China said it is planning to increase private investment into its state-owned oil and gas companies and is considering cuts to the industry’s outsized workforce, reports Brian Speegle.

The Chinese government said it wants to make its oil and gas companies more efficient by increasing private capital and competition, while liberalizing energy and fuel prices, according to a document of the plan first reported on by the official Xinhua News Agency on Sunday.

The plan calls for the market to “play a decisive role in resource allocation” and increased participation by private companies in oil and gas exploration in China, Xinhua said. The industry now mainly consists of three state-owned corporations: China National Petroleum Corp., China Petrochemical Corp. and China National Offshore Oil Corp.

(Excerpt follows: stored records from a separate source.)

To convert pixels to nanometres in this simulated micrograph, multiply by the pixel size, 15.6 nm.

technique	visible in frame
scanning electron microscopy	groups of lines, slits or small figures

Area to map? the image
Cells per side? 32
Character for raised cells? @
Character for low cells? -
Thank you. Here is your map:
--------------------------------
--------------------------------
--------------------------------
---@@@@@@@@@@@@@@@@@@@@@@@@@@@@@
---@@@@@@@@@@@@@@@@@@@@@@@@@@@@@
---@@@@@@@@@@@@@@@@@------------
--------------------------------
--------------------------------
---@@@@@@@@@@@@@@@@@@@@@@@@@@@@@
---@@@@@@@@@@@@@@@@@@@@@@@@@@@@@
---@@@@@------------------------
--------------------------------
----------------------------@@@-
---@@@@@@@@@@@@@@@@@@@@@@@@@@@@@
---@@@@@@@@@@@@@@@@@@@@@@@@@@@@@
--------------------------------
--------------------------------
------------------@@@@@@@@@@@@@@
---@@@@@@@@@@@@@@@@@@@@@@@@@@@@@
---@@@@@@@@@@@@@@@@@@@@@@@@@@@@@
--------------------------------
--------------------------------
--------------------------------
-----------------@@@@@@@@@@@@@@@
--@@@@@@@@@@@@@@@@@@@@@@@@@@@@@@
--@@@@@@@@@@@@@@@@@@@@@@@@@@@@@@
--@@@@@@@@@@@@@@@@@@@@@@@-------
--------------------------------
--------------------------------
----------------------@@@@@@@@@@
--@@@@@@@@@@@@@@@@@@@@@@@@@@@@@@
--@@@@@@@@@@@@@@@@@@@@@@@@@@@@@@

“Together, China’s three state-owned major oil companies employ several million people. Those vast payrolls have long been a big stumbling block to make the companies more efficient,” Mr. Speegle noted.

SAUDI MINISTER SAYS OIL PRODUCERS READY TO EXTEND CUTS

Saudi Energy Minister Kahlid al-Falih on Sunday said that the Organization of Petroleum Exporting Countries and other producers are eager to extend a deal to cut crude oil output by nine months, report Margherita Stancati and Summer Said.

The extension of the deal, agreed last year between OPEC’s 13 members and 11 other oil producers including Russia, would help to continue to alleviate a global supply glut and boost prices, Mr. al-Falih said.

The Saudi minister’s comments came days after Saudi Arabia and Russia—the world’s two largest producers of crude oil—said output cuts should be extended into the first quarter of next year, pushing prices upward.

Still, it is unclear whether the production cuts are having as robust an impact on the market as intended.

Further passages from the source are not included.